All Theo can remember is a strange, winding line. Only much later will he realize that it was a scar, a scar on the back of the head of the man in the Alfa – who just drove off after the accident. Although René would have remained at the scene had he had the slightest understanding of what had happened. But René has problems with his head. The only thing he can remember from that morning is the blurry photo he took of the couple he saw through the window. In the evening René is witness to a minor calamity, Laura in an amateur performance of ‘A Streetcar Named Desire’, directed by Otto. The premiere is a disaster, but the hall is empty anyway, as are most of the tables at the party afterwards. Laura and René find themselves sitting together alone at a table and are forced to converse. After they have ascertained to their mutual satisfaction that neither is terribly interested in the other, they begin to meet more often. At the cinema, at the pub and also at Laura’s place, where Marco would be only too happy to move in if Rebecca would but allow it.

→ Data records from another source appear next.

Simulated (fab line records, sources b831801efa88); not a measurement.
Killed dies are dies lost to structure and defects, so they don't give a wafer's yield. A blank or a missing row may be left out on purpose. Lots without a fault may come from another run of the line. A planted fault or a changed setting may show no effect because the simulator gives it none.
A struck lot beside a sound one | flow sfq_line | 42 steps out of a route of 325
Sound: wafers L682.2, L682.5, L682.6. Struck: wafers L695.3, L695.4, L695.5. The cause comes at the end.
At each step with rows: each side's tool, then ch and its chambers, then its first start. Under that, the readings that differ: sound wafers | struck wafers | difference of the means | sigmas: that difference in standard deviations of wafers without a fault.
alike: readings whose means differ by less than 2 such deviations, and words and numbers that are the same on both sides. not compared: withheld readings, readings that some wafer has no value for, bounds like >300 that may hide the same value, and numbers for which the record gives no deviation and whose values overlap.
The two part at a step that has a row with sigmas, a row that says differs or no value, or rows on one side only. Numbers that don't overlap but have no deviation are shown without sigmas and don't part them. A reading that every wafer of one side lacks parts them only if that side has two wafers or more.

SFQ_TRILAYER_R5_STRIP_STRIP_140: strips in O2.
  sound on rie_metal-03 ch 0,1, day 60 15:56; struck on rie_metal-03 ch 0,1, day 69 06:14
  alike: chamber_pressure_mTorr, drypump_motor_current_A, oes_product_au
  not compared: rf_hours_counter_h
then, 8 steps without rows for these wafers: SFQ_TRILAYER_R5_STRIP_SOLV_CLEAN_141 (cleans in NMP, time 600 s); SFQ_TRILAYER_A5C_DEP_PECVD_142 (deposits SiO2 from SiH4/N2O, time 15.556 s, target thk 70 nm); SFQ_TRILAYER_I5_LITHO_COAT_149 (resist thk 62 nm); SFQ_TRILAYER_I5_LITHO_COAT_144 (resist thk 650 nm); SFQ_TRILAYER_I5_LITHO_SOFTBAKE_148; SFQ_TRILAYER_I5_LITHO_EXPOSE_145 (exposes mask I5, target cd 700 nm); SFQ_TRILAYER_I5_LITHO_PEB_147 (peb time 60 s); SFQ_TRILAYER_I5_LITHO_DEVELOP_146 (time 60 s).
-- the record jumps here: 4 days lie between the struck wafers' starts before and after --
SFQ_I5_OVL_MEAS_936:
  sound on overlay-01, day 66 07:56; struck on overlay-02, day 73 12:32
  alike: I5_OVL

However, Rebecca is as usual taking her own sweet time deciding on this, as she does with everything and everyone and it infuriates Marco. At these times, sex is the only thing that serves to remind them of their feelings for one another and how physically attracted they are to each other. At the same time, not far away, Theo lies sleepless next to his wife. He is worried about the farm, which is no longer viable, and desperately afraid for the life of his daughter. Theo plots revenge against the unknown hit-and-run driver as the strange, snake-like marking – a bit like a hieroglyphic – dances back and forth in his mind’s eye.


FORGETTING, RECOGNIZING

A scar. Now Theo finally realizes what’s going on. It’s a scar that he saw on the back of that person’s head. But no one will believe him, and the Alfa still lies buried under the snow. René, the man with the scar, is still blundering through life without any kind of recall of that morning. Although in the meantime he’s actually met the owner of the car – Marco, who is in fact now living with Rebecca and Laura. No one knows that, far away in his hometown, he has another lover whom he occasionally phones from the office. And that he is also planning to seduce Nina, his skiing student.

Suddenly, all over the city, handwritten posters appear. “Have you seen this scar?” But they disappear as quickly as they are put up. When René comes across the Alfa’s papers while looking for cigarettes in Marco’s room at the villa, things start to become clearer – but it’s still not enough. He vaguely remembers stealing Marco’s car. He rushes out of the villa although he is supposed to be waiting there for Laura. After all it’s New Year’s Eve. Left alone together Rebecca argues with Marco, who accuses her of being keen on René.

FINDING, LOSING

Rebecca and Marco begin to fight more and more, increasingly lost for words. By contrast, in the very next room Laura and René are speculating on what must not be allowed to happen between them, namely having children, marriage, moving in together. They wouldn’t be able to stick to such commitments for very long. After he not only stands her up but also completely forgets about her, René has to explain the situation to Laura. He constantly has memory drop-outs due to an old injury. Hence the scar on the back of his head. That’s why René photographs everything he sees and everything that happens to him. “Well, I have to keep a record of it if my brain won’t do it, don’t I?” However, he remembers that he loves Laura. That will just have to do. Theo loses his farm and the contents are taken away. Theo is forced to watch on in stunned silence, just as he can only stand by helplessly, watching his daughter die. He can’t even count on his wife anymore. She’s the one who’s been taking his posters down. She is ashamed of the way everybody is laughing at him behind his back. But spring finally brings the thaw, and one day Theo discovers a weather-beaten Alfa in the ravine. This is the proof of the man with the scar, in whose existence nobody believed.

Just like the gradually melting snow, so the days crawl past, in which Marco sleeps with Nina and fights for Rebecca’s love. Laura is forced to realize that she is no longer on top of things. Neither is Rebecca, who clearly prefers René to Marco. And nor does Theo, who finally and irrevocably loses his daughter.

DYING, SLEEPING

Marco takes the risk of being with Nina and by doing that loses Rebecca. His is a losing game. Rebecca can no longer stand Marco, nor herself for that matter. All that is left to her is retreat. Laura has to change the way she lives. Fate forces her hand into something that might also be called happiness.

René will make a decision, one which he doesn’t know is right or not. He can only try as best he can not to do anything wrong. Theo will continue to search for the man with the scar. He vows to seek him out and hound him to death. But what he is really searching for is his own peace of mind, which he will indeed find, quite unexpectedly. And life goes on, as it must.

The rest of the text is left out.